Meanwhile, it was announced today Gary Cohn will be replaced by Larry Kudlow, the longtime CNBC anchor and economist.

Joining me right now is Democratic Congresswoman Karen Bass of California, and Phil Rucker is White House bureau chief at "The Washington Post" and an MSNBC political analyst.

First the news, Phil. Thank you for joining us tonight. You guys know what`s going on.

You and Ashley and the rest have been sniffing out trouble for a long time now. Who is -- how many more heads are -- it seems like Trump`s openly put -- calling it hunting season. He said on the driveway a couple days ago, yes, I`m almost where I want to get. In other words, more heads to go.

PHILIP RUCKER, MSNBC POLITICAL ANALYST: Yes.

So, Chris, I was just talking to a few senior White House officials this afternoon about this. And there`s a feeling that there will definitely be more departures and changes to come, in part because the president is more than a year into this job. He has a very clear sense of who he thinks is doing a good job in the Cabinet and the senior staff, who is doing a bad job, who he gets along with, who he doesn`t get along with,.

And one official said, look, think of it as a thinning out of the inner circle. He is going to try to rely on people that he has good relationships with, a good rapport, who he feels like get him and understand him.

And so that`s why you`re seeing a move like replacing Rex Tillerson with Mike Pompeo at the State Department, someone the president has a real comfort level with.

MATTHEWS: You know, just thinking back to our best presidents, I mean the ones that succeeded politically -- you can argue left, right all night -- but Roosevelt had Harry Hopkins. Reagan had Jim Baker. They relied on certain people -- and Mike Deaver.

They relied on certain people all the time, because they need a consigliere, that somebody says, well, wait a minute, you didn`t think of this, Mr. President, or you don`t know what this is going to lead to, or there`s a consequence here you haven`t considered.

You need somebody to second-guess you, not challenge you all the time, but be a bigger brain for you. Does Trump think his brain, his well-advertised I.Q., is enough to answer all the big questions, make all the big decisions without help? Is that what he thinks he can do?
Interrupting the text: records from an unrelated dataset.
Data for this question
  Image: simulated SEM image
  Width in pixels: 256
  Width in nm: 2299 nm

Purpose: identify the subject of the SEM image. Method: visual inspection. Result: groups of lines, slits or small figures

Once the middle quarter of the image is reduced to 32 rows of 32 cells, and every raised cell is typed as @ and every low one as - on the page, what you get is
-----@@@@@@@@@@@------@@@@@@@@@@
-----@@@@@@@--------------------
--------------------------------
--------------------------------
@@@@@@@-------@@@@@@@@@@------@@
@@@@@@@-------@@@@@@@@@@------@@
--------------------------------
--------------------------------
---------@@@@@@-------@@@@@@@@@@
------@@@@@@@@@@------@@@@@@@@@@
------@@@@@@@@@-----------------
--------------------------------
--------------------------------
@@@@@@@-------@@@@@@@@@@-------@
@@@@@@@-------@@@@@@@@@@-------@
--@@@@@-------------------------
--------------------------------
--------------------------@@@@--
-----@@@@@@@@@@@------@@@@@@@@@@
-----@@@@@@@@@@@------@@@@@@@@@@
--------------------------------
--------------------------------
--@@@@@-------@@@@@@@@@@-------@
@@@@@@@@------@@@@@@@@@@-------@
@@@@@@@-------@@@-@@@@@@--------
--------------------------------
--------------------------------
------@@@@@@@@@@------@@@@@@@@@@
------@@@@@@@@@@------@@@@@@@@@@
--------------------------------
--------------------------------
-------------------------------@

RUCKER: I think he does. He feels like he knows how to do this job now, and in those first few months, he was learning, he was managed by people like Mattis and Tillerson and John Kelly, who is now the chief of staff, the sort of generals around him.

And he now feels like, look, he can make these decisions on his own. And I think he`s also going to look to get rid of people who are creating distractions, that create bad headlines and bad political optics for him.

And the first place to look would be the VA, the Veterans Affairs Department, where Secretary Shulkin, he seems to be under a lot of heat right now, and may be out soon.

MATTHEWS: You know, I was just thinking of all the presidents I admired. And Reagan, I do in certain ways. But like Kennedy, I really admired. He had like Ted Sorensen around. He called it his intellectual blood bank.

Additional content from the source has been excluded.